A theory of identity with constants

Question

Suppose we have a first order theory $T$ in a language which contains the identity symbol $=$, constants $a_1, a_2, a_3, \dotsc, b_1, b_2, b_3, \dotsc$ and no relation or function symbols. For natural numbers $i \neq j$, suppose that $a_i \neq a_j$ is contained in $T$, and let us suppose that $T$ has no models whose domain consists only of $a_1, a_2, a_3, \dotsc$ — that is to say, let us suppose that in every model of $T$, at least one of the $b$s is distinct from all of the $a$s.

Must there be some number $n$ such that in every model of $T$, one of $b_1, b_2, \dotsc, b_n$ is distinct from all the $a$s?

Answer 1

The answer is no.

Here is a simplified counterexample (my earlier post was more complicated).

Let $T$ be the theory asserting $a_i\neq a_j$ and also the assertions, for every particular $k$ and $j$, that if $b_1=a_k$, then $b_{k+1}\neq a_j$.

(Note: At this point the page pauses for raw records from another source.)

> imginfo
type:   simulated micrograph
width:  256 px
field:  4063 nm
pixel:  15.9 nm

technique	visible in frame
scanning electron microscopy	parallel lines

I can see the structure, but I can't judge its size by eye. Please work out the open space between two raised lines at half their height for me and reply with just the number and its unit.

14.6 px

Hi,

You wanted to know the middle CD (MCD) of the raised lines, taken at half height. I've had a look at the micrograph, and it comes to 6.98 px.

This theory is consistent, since we can let $b_1\neq a_k$ for any $k$, which vacuously satisfies all the implications. Also, in any model of $T$, if $b_1=a_k$, then $b_{k+1}\neq a_j$ for any $j$. So no model of $T$ consists only of the $a_i$'s.

But meanwhile, there is no $n$ as you request, since for any $n$, we can let $b_1=\cdots=b_n=a_n$, and $b_{n+1}\neq a_j$ any $j$. This will be a model of $T$ where the $b_1,\ldots,b_n$ are among the $a_i$'s, and so the requested property is violated.